Book Review: “Star Wars Episode VII: The Force Awakens” (by Alan Dean Foster)

Having recently watched the final installment of the newly-named “Skywalker Saga,” I’ve become more than a little obsessed with everything connected to Star Wars. I decided that it was time that I dip my toes into the huge pool of books that have emerged

I went into this book with rather high hopes. I’ve always thought that the novelizations of the Star Wars films help to smooth away some of the glaring faults one finds in the film versions. Fantasy giants such as Terry Brooks and R.A. Salvtatore, for example, did a fine job of novelizing the prequel trilogy, and I’m sure that many enjoyed their novels more than the films. Though I quite enjoyed The Force Awakens, I was hoping to gain some new insight into the film, the characters, and the world.

While I enjoyed this novelization, I tend to agree with those critics who see it as a rather bare-bones approach to this process. We don’t get much more plot than what happened in the film, and while this isn’t necessarily a problem, it does raise the question of why one would write a novelization if one wasn’t going to at least try to flesh out the material a bit more.

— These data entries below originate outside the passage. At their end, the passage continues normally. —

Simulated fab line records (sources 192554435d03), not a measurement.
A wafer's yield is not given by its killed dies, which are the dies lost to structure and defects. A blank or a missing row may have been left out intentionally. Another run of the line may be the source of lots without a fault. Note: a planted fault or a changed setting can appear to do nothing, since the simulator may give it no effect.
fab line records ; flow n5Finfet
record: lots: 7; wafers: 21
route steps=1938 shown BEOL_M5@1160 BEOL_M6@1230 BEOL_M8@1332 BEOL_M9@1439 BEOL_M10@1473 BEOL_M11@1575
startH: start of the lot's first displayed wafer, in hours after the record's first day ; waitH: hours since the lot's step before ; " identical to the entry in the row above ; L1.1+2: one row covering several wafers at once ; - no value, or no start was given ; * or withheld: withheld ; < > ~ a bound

Particularly frustrating in this regard are two of the film’s key players: Rey and Kylo Ren. Reading this novel, one would be forgiven for thinking that they were bit players at best, so thin is the characterization. Admittedly, it would be tremendously difficult to capture the rich layers of characterization that Daisy Ridley and Adam Driver brought to their screen performances, but one could hope that a novel would help us to understand their drives and motivations a bit more. Unfortunately, Foster doesn’t really dwell on their interiority too much. While this might be forgive in Kylo’s case (sometimes its more effective to leave the villain off the main stage as much as possible), it really does hamper the novel to not give us any more insight in Rey. As it is, she’s really just a stock character who goes through the motions without much interior motivation, which is really a missed opportunity.

There were a few standout scenes that I enjoyed and that I felt added a touch of depth to what the film provided. The novel really shines when it adopts Finn’s perspective, and it does give us some insight as to why it is that a man raised from childhood to be blindly obedient to the dictates of the First Order would turn aside from that training to take up with the uncertainties of the Resistance. We get some truly interesting introspection on Finn’s part as he comes to terms with what it means to be an individual, and one gets the feeling that if Foster had applied this same strategy to the other characters in the book, it would have made for a more compelling narrative. Unfortunately, the only other character who gets nearly as much development as Finn is Poe, and we at least get some behind-the-scenes explanations for how he survived that crash landing.

Overall, the novelization of The Force Awakens is fine enough for what it is. It’s workmanlike and gets the job done, but that’s about as much as can be said for it. Those looking for more depth to their love of The Force Awakens can skip it, while those who just want to enjoy all things Star Wars will find it at least somewhat rewarding.